Multi-Objective Memory Bandwidth Regulation and Cache Partitioning for Multicore Real-Time Systems

TL;DR

This paper introduces a multi-objective heuristic and a 0-1 linear program for efficient task-resource co-allocation in multicore real-time systems, improving schedulability and resource utilization through cache and bandwidth partitioning.

Contribution

It proposes a novel multi-layer heuristic and a 0-1 linear program for optimized resource co-allocation, enhancing predictability and efficiency in real-time multicore systems.

Findings

The 0-1 linear program outperforms existing mixed-integer programs in solution quality.

The multi-objective heuristic achieves better schedulability and resource efficiency.
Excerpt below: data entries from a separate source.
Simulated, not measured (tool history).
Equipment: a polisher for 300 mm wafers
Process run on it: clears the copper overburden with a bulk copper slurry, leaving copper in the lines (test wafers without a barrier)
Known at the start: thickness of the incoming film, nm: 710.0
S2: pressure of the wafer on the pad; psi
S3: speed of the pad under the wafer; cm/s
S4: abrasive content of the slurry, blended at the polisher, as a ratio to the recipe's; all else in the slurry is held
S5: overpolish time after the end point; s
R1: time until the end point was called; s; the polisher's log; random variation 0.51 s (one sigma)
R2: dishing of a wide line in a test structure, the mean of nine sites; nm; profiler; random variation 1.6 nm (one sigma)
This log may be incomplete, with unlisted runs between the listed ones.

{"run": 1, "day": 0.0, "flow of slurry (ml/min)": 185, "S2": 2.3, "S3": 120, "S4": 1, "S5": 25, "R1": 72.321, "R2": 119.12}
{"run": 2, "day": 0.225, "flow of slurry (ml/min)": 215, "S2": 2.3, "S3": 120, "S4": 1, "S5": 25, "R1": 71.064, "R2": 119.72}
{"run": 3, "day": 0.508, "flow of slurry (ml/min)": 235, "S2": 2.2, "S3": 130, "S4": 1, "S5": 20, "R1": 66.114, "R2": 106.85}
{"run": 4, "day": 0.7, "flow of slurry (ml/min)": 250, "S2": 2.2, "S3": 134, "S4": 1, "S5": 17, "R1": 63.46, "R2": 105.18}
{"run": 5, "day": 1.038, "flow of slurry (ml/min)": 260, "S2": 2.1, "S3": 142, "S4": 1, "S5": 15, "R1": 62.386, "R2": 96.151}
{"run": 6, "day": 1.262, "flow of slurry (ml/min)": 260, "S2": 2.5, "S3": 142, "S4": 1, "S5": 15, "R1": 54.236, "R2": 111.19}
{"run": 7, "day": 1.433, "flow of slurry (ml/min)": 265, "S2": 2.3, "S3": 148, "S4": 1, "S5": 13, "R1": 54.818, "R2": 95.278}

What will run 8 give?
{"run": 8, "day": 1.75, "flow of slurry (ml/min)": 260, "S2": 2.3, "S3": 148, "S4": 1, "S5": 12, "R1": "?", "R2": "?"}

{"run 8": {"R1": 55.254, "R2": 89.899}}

Experimental results demonstrate improved computational efficiency and solution optimality.

Abstract

Memory bandwidth regulation and cache partitioning are widely used techniques for achieving predictable timing in real-time computing systems. Combined with partitioned scheduling, these methods require careful co-allocation of tasks and resources to cores, as task execution times strongly depend on available allocated resources. To address this challenge, this paper presents a 0-1 linear program for task-resource co-allocation, along with a multi-objective heuristic designed to minimize resource usage while guaranteeing schedulability under a preemptive EDF scheduling policy. Our heuristic employs a multi-layer framework, where an outer layer explores resource allocations using Pareto-pruned search, and an inner layer optimizes task allocation by solving a knapsack problem using dynamic programming. To evaluate the performance of the proposed optimization algorithm, we profile real-world benchmarks on an embedded AMD UltraScale+ ZCU102 platform, with fine-grained resource partitioning enabled by the Jailhouse hypervisor, leveraging cache set partitioning and MemGuard for memory bandwidth regulation. Experiments based on the benchmarking results show that the proposed 0-1 linear program outperforms existing mixed-integer programs by finding more optimal solutions within the same time limit. Moreover, the proposed multi-objective multi-layer heuristic performs consistently better than the state-of-the-art multi-resource-task co-allocation algorithm in terms of schedulability, resource usage, number of non-dominated solutions, and computational efficiency.